The DTT clearly states:
- types of income
- criteria for companies and individuals that meet the DTT conditions
- features of a collection of fiscal payments.
Such agreements allow companies and citizens to consider taxes paid at the place of profit (other countries) in their home countries and thus avoid fulfilling typical fiscal obligations on one income twice. For example, the paid tax on dividends in one state is taken into account when calculating the tax in the resident’s home country. Such agreements describe the procedure for paying taxes at the source of payment. The agreements provide for a reduction in the tax rate. Double taxation treaties apply to legal entities and individuals.
After you figure out ‘what is a double tax?’, you need to understand the payment of which taxes are regulated by agreements on the elimination of double taxation in Singapore.
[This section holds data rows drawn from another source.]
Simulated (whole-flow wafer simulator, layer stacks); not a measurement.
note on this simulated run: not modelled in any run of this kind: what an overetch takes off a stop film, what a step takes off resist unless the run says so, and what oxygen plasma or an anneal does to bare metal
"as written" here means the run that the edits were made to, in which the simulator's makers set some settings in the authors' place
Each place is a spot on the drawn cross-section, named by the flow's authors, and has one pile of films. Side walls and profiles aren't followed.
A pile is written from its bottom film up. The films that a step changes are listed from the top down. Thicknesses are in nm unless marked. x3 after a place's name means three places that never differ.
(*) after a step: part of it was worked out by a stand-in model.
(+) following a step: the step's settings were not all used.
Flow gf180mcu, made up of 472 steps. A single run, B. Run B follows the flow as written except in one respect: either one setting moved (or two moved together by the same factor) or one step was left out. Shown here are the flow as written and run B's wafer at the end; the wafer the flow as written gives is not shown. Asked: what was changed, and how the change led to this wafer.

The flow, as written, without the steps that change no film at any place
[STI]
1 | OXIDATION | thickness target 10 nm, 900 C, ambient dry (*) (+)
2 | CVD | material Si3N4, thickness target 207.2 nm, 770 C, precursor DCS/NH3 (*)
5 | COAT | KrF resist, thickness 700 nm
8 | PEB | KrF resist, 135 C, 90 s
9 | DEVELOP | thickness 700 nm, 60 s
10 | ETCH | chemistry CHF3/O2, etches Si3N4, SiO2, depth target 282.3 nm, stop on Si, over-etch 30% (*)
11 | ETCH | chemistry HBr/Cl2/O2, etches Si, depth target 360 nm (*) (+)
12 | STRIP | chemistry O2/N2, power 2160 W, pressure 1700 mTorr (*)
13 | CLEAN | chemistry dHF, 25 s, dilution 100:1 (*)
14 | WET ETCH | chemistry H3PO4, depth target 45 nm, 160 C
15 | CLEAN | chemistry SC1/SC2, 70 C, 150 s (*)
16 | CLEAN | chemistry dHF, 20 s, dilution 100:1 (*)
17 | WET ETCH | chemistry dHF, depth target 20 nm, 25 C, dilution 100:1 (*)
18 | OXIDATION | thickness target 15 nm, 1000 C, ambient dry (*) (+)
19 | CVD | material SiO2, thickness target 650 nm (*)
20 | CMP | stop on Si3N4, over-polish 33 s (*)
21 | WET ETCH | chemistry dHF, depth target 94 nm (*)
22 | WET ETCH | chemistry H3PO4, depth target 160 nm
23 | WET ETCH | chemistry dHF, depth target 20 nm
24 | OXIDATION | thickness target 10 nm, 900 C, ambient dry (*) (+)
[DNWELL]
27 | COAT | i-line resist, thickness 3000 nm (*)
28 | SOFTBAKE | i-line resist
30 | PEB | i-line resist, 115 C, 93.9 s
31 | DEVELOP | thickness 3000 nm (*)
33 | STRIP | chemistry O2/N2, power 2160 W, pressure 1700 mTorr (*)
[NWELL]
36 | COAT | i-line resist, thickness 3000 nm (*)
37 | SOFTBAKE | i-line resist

Typically, DTT provisions govern the processes related to the fulfillment of the following fiscal obligations:
- income tax
- Personal income tax
- property tax
- for capital gains.
Excise, VAT, and other indirect taxes are not subject to the regulations of such agreements. It should be noted that the number and name of fiscal obligations depend on national tax laws and agreements between the parties.
What income is usually regulated by double taxation in Singapore?
Similar agreements apply to income derived from foreign sources. Usually, these are the following types of income:
- from real estate
- from entrepreneurial activity
- from international transport
- from the sale of property (capital gains)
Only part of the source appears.